Python Logging Traps

24 Nov 2014 · By Simon Weber

Python's logging framework is powerful, but gives you plenty of ways to shoot yourself in the foot. To make matters worse, logging mistakes are subtle and slip through code review easily.

In my time at Venmo, I've seen logging mistakes cause everything from unneeded debugging to application crashes. Here are the most common culprits:

Manual Interpolation

Bad:

logger.info("My data: %s" % some_data)
# or, equivalently
logger.info("My data: {}".format(some_data))

Good:

logger.info("My data: %s", some_data)

This pushes the interpolation off to the logging framework:

Pylint will detect this antipattern as W1201 and W1202.

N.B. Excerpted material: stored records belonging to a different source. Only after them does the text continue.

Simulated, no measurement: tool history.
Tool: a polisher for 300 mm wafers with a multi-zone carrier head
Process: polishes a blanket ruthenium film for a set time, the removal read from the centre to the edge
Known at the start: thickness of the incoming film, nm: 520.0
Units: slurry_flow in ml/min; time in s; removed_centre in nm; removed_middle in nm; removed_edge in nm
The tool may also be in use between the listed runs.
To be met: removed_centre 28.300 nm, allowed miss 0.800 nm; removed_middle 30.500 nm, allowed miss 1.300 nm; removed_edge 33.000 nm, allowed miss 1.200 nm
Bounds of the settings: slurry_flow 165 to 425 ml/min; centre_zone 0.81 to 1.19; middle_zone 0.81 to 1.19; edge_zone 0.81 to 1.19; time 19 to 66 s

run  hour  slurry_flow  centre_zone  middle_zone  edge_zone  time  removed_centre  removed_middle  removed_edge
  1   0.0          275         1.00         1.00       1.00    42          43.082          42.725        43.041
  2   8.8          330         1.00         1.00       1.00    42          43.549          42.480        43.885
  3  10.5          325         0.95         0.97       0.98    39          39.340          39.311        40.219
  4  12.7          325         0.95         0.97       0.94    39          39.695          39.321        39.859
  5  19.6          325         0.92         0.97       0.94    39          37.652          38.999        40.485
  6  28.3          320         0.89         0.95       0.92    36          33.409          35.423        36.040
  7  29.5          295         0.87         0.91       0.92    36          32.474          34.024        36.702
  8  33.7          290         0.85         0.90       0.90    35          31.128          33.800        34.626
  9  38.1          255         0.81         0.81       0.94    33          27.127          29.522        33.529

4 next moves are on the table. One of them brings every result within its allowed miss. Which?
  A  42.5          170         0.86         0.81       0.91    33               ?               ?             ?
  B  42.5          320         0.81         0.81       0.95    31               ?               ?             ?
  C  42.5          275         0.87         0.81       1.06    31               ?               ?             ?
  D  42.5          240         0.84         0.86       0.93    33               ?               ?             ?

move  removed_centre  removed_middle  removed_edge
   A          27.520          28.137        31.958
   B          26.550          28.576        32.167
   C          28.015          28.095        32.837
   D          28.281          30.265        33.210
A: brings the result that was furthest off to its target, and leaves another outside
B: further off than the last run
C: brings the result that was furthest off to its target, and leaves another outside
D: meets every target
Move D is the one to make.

logger.error(...e) in exception handlers

Bad:

try:
    ...
except FooException as e:
    logger.error("Uh oh! Error: %s", e)

Good:

try:
    ...
except FooException:
    logger.exception("Uh oh!")

Formatting an exception throws away the traceback, which you usually want for debugging. logger.exception is a helper that calls logger.error but also logs the traceback.

Implicitly encoding unicode data

Bad:

checkmark = '√'.decode('utf-8')
logger.info("My data: %s", checkmark)

Good:

logger.info("My data: %r", checkmark)

Using %s with a unicode string will cause it to be encoded, which will cause an EncodingError unless your default encoding is utf-8. Using %r will format the unicode in \u-escaped repr format instead.